Reqnroll Add initial lossless syntax tree implementation

🤔 What's changed?

This adds a new project Reqnroll.CodeAnalysis.Gherkin which provides a lossless syntax tree and a parser implementation intended for use with code generation, code-analysis and code-fix implementations operating over the Reqnroll flavour of the Gherkin language.

The syntax tree follows a fundamental rule that all input text is represented in the output tree:

Syntactically-significant text becomes syntax tokens.
Other text (such as whitespace) becomes syntax trivia and is attached to tokens.

Syntax tokens are grouped by syntax nodes which form the higher-order syntax structure of a feature file.

This initial implementation intends to fix the public API. The internal implementation will have room for performance improvements.

The most important detail is that all tokens, trivia and nodes are immutable and are represented in two flavours:

An internal "raw" flavour which contains the text of the token and its associated data.
A public flavour which wraps a raw token, adding references to parent tokens and explicit positional information.

This model makes it very efficient to create nodes outside of a syntax tree, then insert them into one or more syntax trees, or copy nodes between syntax trees - the raw nodes do not maintain a reference to their parents, so they can appear in multiple hierarchies. This will also make it considerably easier and efficient to implement any kind of incremental parsing in the future, where nodes that are unaffected by a source change can be copied into the new tree.

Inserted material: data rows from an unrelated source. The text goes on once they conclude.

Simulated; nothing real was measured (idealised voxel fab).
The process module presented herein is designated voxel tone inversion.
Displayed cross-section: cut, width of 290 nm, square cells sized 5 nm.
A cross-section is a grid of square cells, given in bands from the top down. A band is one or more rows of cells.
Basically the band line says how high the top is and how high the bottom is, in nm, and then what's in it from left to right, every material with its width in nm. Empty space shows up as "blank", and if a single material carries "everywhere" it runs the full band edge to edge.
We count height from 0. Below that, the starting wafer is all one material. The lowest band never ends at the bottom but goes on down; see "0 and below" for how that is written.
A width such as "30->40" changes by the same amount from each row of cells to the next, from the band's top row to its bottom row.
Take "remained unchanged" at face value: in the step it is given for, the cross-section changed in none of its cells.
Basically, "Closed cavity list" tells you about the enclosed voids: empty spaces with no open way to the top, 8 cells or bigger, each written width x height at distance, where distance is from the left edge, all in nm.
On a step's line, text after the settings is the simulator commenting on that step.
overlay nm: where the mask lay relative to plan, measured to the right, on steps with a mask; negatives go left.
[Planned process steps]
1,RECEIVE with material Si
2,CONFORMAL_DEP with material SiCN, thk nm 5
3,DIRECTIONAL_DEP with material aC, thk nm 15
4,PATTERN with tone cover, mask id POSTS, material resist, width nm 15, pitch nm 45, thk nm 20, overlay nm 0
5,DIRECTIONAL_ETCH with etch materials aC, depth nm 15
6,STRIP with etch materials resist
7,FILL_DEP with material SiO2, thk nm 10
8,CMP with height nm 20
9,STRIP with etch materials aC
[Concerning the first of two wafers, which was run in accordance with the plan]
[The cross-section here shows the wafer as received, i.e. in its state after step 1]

⚡️ What's your motivation?

This model will provide the specific positional information necessary to emitted code statements in Roslyn generators to their Gherkin source. It will also make it easier to implement more complex transforms, such as embedding the source document into Gherkin Messages. Finally, it will provide a simple and efficient model for driving incremental generation, which can be improved by adding incremental parsing as a future enhancement without needing to change the generator logic.

🏷️ What kind of change is this?

:zap: New feature (non-breaking change which adds new behaviour)

♻️ Anything particular you want feedback on?

📋 Checklist:

[ ] I've changed the behaviour of the code
- [ ] I have added/updated tests to cover my changes.
[ ] My change requires a change to the documentation.
- [ ] I have updated the documentation accordingly.
[ ] Users should know about my change
- [ ] I have added an entry to the "[vNext]" section of the CHANGELOG, linking to this pull request & included my GitHub handle to the release contributors list.

This text was originally taken from the template of the Cucumber project, then edited by hand. You can modify the template here.

Feb 11 '25 02:02 Code-Grump

I've created this PR at this stage for feedback on what exists so far. I would suggest the following types should be given the most attention:

SyntaxNode and RawSyntaxNode
SyntaxToken and RawSyntaxToken
SyntaxTrivia and RawSyntaxTrivia
SyntaxFactory and InternalSyntaxFactory
SyntaxTree
ParsedSyntaxTreeBuilder

The codebase intends to emulate the Microsoft.CodeAnalysis concepts for familiarity, using the same concepts of tokens, trivia and syntax nodes generally. The public API should not be considered complete (there are many [obvious additions that could be made) but should be considered representative of the core behaviour desired by the code generators.

The current implementation is able to parse a feature file with a feature declaration, but no scenarios. I've added some support for handling errors, but there's a lot more work that needs to be done in that space to handle every kind of failure.

Through creating the structures for representing a feature file and the single feature declaration, I can see a lot of opportunity to generate code. Once I get a sense that we're happy with this structure and would like to proceed, I'll investigate how we might generate all the desired structures following the same patterns.

Feb 11 '25 02:02 Code-Grump

Thank you. I like the approach of making small steps towards our generation goals. 🤘

To get a design overview of the change, do I see it correctly, that this change basically uses the Gherkin parser, but provides an alternative AST builder and token scanner/matcher that fits to the purpose, correct?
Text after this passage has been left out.